Will I Be Able To Retire?
With the worst economy since the Great Depression hanging over our heads and many bad financial decisions, I can't help but wonder if I will have the resources available to retire.
Bad Economy Clouds A Once Clear Vision Of Retirement
As my birthdays begin to fly by like leaves in the wind, I find myself thinking more and more about past mistakes, great accomplishments and what the future has in store for me. Funny how things change from one year to the next, isn't it? Not too long ago, I knew exactly what my future was. I planned on retiring by the age of 60 with more than enough money to support my wife and I comfortably. We would travel and do all of the things we sacrificed doing so our children could enjoy their childhood and be able to go to college. With 25 plus years at the same job, I felt as secure as I have ever felt in my life, and knew my paycheck was going to be there every week. And my wife, an ever hard working mom, shared in the bread winning. We were on top of the world...once upon a time.
Now I wonder if we did too much. Had we spent our money unwisely and not saved enough? Was it wise to buy a vacation home or should we have put that money away for a rainy day? All of the toys and things that weren't necessary, just because we could. Why, I ask myself, why? Because I could? Oh my gosh, what have we done?

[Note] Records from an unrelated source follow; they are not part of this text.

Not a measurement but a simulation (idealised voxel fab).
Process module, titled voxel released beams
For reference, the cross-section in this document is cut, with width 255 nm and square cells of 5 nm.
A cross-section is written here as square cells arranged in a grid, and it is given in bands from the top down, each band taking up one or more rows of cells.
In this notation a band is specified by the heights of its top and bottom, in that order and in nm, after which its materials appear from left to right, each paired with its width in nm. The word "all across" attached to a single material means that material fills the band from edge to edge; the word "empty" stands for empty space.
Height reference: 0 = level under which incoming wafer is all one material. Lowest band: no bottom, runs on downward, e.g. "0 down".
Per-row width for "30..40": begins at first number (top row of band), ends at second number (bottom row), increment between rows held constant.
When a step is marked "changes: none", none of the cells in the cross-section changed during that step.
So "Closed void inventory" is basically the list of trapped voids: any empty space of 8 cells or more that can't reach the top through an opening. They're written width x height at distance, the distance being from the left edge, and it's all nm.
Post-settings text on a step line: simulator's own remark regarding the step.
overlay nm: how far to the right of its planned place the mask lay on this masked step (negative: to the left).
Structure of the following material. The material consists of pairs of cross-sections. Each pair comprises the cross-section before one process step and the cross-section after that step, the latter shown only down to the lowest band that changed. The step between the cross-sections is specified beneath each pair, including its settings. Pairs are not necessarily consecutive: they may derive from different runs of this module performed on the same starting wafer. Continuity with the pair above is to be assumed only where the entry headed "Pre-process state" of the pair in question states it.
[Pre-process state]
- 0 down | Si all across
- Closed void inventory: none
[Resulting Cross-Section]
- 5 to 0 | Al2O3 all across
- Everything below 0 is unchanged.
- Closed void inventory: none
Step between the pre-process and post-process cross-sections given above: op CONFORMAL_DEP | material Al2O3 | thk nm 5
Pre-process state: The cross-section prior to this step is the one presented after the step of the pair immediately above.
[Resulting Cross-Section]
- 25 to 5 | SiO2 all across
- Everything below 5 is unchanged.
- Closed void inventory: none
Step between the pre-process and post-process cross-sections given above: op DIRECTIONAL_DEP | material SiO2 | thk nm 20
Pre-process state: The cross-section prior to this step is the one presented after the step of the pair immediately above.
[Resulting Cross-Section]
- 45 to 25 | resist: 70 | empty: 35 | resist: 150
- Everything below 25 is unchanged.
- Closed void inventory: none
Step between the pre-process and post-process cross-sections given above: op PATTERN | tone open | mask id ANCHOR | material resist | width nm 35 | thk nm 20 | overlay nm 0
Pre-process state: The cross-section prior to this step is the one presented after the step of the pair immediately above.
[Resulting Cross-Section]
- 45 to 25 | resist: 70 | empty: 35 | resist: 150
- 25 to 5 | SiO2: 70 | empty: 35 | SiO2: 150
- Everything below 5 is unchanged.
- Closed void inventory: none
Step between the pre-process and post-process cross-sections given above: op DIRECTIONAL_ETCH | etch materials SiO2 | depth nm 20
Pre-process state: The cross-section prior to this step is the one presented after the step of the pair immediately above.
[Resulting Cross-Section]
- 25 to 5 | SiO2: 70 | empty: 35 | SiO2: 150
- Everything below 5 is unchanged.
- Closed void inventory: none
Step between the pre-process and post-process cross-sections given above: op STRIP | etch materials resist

One year later and things are drastically different. The economy has taken it's toll on everyone, including me. Decisions had to be made at work and the once brilliant salary I took for granted was cut, ever so slightly, but just enough to hurt. At the same time, my wife's company was looking to make cuts to save as well. Furloughs they call them, but that's just a fancy word for "work less hours". The question at hand now isn't, "will I be able to retire?" The real question now is, "will we be able to survive this?"
Life As We Know It Must Change
I'd like to think I'm a smart man. I know what needs to be done in situations like this. You need to make cuts. Much like running a business, you need to change your lifestyle so you balance with your income. If you don't, you will surely fall flat on your face and possibly lose everything. The biggest challenge was making the family understand. Your children don't want to hear they can't have something when they are so used to getting everything they want. And sometimes they don't accept "no" for an answer. I felt like such a failure for not being able to provide for them the way I had been for so many years. Like my father, I took pride in knowing my kids had everything they could ever need and more. It was my father who showed me the same kind of giving when I was growing up. Even though he was the only one who worked, he always provided my mom and my three siblings a life that many envied. I remember talking to a couple of my friends once about my home and the things I had and they all thought we were some rich family. That was because my father always made sure he put his kids first. That was who I wanted to be.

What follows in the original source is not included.